This is not a sponsored post. I learned about 4Ocean on Facebook and purchased a bracelet with my own money to help the cause.
Whenever discussing world issues, I always bring up my huge concern about the Great Pacific Garbage Patch. The Great Pacific Garbage Patch is a collection of marine debris (mainly non biodegradable plastics) in the North Pacific Ocean. It spans the waters from the West Coast of North America to Japan in two chunks, the East Patch & the West Patch.
- Beach clean ups- because the majority of plastic in the ocean comes from the coastline
- Offshore/intracoastal clean ups– 4Ocean has 5 vessels that are out 7 days a week cleaning the ocean
- Partnering with other clean up organizations
The National Ocean and Atmospheric Administration’s Marine Debris Program has estimated that it would take 67 ships one year to clean up less than one percent of the North Pacific Ocean. And because of this depressing stat, no one is really doing anything about it.

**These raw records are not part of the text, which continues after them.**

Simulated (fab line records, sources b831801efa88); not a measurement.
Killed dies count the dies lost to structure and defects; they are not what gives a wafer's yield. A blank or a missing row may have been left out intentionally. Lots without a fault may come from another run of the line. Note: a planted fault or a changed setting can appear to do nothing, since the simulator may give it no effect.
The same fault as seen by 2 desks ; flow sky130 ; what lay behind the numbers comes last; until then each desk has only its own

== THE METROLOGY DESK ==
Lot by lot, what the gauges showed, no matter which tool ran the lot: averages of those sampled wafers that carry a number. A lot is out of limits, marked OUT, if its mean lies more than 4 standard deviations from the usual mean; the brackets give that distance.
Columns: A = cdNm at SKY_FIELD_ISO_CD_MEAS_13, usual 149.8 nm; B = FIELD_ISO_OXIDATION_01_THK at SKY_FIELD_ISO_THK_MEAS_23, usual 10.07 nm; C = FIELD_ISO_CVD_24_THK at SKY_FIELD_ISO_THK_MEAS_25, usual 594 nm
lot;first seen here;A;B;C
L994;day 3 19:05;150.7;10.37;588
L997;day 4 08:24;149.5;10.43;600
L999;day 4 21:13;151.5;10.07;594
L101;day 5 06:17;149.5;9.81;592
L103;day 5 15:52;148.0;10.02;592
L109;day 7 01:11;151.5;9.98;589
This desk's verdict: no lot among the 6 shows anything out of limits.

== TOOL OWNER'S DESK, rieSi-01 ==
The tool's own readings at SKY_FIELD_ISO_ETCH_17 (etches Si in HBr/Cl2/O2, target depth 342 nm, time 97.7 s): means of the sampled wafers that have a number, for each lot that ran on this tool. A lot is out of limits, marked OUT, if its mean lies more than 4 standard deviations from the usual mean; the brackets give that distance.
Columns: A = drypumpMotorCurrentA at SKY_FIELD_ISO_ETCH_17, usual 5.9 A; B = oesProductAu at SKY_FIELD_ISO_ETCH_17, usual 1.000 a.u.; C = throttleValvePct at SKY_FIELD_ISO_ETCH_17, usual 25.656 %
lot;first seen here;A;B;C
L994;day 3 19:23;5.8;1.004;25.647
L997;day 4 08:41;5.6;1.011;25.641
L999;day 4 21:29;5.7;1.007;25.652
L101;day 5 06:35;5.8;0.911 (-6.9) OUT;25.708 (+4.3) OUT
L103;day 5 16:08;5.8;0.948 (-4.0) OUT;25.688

Remember “the journey of a thousand miles begins with a single step” and that is what 4Ocean is right now, that first step.
I was ready to donate to the company immediately and when I went to their website I saw that they sell bracelets to fundraise for clean up costs.
4Ocean Bracelets are made from recycled glass bottle and post-consumer recycled water bottles. Every 4Ocean Bracelet purchased helps fund the removal of 1 pound of trash from the ocean from both onshore and offshore cleanups.
They also currently have a special edition Shark Conservation bracelet where 10% of the proceeds go to Shark Conservation Programs and the rest to clean up costs.
WHAT YOU CAN DO
It can be easy for those of land locked in the prairies to think that the state of the ocean doesn’t affect us, but it really, truly does. And we all need to do what we can to reduce the damage done to them.
Scientists and explorers agree that limiting or eliminating our use of disposable plastics and increasing our use of biodegradable resources will be the best way to clean up the Great Pacific Garbage Patch.